Ernest Hemingway in Italian Disney Comics

Robert K Elder

Italy loves Hemingway. And in particular, Disney’s Italian comic book creators love Hemingway.

Since 1987, the comic digest Topolino (Mickey Mouse’s name in Italy) has published more than ten stories featuring Hemingway as a character or based on one of the author’s stories.

I first stumbled upon Hemingway in Disney while visiting his Key West home on a publicity stop for my book, Hidden Hemingway. In one of the downstairs rooms, next to a doorway, someone had framed a comic book page of a Disneyfied-Hemingway appearing alongside Donald Duck. None of the museum docents knew where it came from, but the word balloons looked German. Eventually, I connected with my old friend Klaus Strzyz, a former editor and translator for Ehapa Verlag (Disney’s German comic book publisher). He helped me identify the story, which appeared in 1984’s Adventure of Uncle Scrooge Treasure #3: The Trip to Key West (Der Ausflug nach Key West).

Strzyz also introduced me to European expert “Donaldists” and their online databases that keep track of storylines and characters, such as Inducks. But in Italy, where Hemingway was wounded in World War I and set two novels and several short storieshis cult of personality was particularly strong in comics. In general, these stories are never translated into English or sold in the United States.

In 2000, Italian comic artist Giorgio Cavazzano spearheaded an initiative called “8 X 8...49” (a nod to Hemingway’s The Fifth Column and the First Forty-Nine Stories); this initiative challenged creators in the Accademia Disney to produce comics in Topolino based on Hemingway’s stories.

The comics aren’t straight adaptations, per se. Guido Scala’s Old Man and the Sea riff includes bits of Steven Spielberg’s Jaws and even a ghost story. They are more mash-ups of Hemingway’s story elements, grand silliness, and Disney’s comic book sensibilities. In Topolino  #2341, a six-page article explained the project, praised Hemingway’s writing, and proclaimed “...the real life of Hemingway was extraordinary, rich with great travel and marvelous adventure. And it was just this characteristic that convinced our artists to search for a point of contact between Ernest and Walt (Disney).”
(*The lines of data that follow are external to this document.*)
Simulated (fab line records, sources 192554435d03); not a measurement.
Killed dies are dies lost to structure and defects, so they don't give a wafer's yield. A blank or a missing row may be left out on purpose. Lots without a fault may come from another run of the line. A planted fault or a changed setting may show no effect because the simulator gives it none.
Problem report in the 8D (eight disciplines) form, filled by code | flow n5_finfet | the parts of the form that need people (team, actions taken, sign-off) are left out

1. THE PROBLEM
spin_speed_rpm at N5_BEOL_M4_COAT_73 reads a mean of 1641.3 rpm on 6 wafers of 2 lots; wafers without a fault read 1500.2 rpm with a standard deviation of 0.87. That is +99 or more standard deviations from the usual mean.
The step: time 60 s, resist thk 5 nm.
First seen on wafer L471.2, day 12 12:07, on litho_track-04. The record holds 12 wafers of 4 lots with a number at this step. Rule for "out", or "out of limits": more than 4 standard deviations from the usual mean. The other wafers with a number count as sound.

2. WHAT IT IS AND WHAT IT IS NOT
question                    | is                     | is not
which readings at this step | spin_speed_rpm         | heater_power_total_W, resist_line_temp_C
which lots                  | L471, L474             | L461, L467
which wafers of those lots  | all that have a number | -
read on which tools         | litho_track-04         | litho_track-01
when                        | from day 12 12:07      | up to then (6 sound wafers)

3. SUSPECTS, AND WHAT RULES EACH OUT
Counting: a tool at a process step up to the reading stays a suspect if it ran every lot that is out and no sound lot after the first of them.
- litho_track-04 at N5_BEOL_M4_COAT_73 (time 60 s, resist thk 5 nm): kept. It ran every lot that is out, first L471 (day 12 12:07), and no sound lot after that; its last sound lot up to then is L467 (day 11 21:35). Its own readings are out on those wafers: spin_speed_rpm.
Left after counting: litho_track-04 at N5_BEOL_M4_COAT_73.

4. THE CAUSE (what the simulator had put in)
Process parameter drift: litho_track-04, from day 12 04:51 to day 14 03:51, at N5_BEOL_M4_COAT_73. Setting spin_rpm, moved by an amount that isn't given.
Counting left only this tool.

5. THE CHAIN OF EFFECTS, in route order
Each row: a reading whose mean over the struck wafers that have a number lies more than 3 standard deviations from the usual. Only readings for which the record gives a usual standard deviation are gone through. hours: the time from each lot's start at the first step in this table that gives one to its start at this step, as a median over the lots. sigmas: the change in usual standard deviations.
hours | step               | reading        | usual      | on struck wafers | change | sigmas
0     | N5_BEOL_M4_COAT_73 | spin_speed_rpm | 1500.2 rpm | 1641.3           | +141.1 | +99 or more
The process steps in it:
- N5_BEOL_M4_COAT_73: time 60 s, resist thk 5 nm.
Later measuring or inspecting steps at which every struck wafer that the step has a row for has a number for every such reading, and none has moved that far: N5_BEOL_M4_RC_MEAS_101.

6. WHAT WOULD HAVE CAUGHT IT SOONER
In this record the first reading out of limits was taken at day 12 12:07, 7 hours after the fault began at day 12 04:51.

Given that both Walt Disney and Hemingway were volunteer ambulance drivers for the Red Cross in World War I, it seems strange that no one has written a story in which they cross paths. True, Disney served in France while Hemingway was in Italy, but that kind of detail is usually overcome through the magic of storytelling. The opportunity remains.

There’s a great deal of research to be done on Hemingway adaptations in foreign comics, so we offer these images and descriptions as a primer—as ephemera available to spark future scholarship.


Topolino #1642 (1987)

Donald Duck, his nephews, and Scrooge McDuck star in a parody of The Old Man and the Sea by Guido Scala.


Topolino #2278 (1999)

 In Hemingway’s centennial year, Papa shows up to inspire adventure and courage in Mickey Mouse. Hemingway interviews Mickey for a profile and through their conversation, Hemingway emerges as an important mentor in Mickey’s life. Written by Alessandro Sisti and titled “Per Chi Suona il Campanello?” (“For Whom the Bell Tolls”), the story features art by Graziano Barbaro, who used Yousuf Karsh’s famous portrait as the basis for his depiction of Hemingway.


Topolino #2341 (2000)

In “Il papero che volle farsi re,” Marco Forcelloni loosely adapted “The Capital of the World,” exchanging Hemingway’s waiter with bullfighting aspirations with Donald Duck, who overcomes a steampunk robot in the Middle Ages. 


Topolino #2369 (2001)

Writer / artist Nicola Tosolini’s story “Sahara” tips its hat to Hemingway’s “The Short Happy Life of Francis Macomber,” starring Mickey and Minnie Mouse.


Some Other Hemingway-inspired Italian Disney Comics for the Curious…

Topolino #2345 (2000) “Cow Boy Blues” by Stefano Turconi, based on “The Undefeated.”

Topolino #2349 (2000) Alessandro Perina’s “Bad Boys” is based on “The Killers.”

Topolino #2353 (2001) “Zio Paperone e l’equivoco scottante” by Andrea Freccero, based on “A Day’s Wait.”

Topolino #2357 (2001) “Un giorno perfetto” by Marco Palazzi, based on “Big Two-Hearted River.”

Topolino #2361 (2001) “Mickey e i due cuochi” by Giuseppe Zironi, based on “The Battler.”

Topolino #2365 (2001) “Nelle acque” by Manuela Razzi, based on “After the Storm.”


Special thanks to Mark Cirino for the translation assistance, and to Gianluigi Filippelli for his very helpful blog post on the “8 X 8...49” project:


Robert K Elder 10/19/2017

How to cite this blog in MLA 8: 

Author's Last Name, Author's First Name. "Title of Post."  THR Blog, The Hemingway Foundation and Society, Date blog was published, Link to blog entry (omit http:// or https://).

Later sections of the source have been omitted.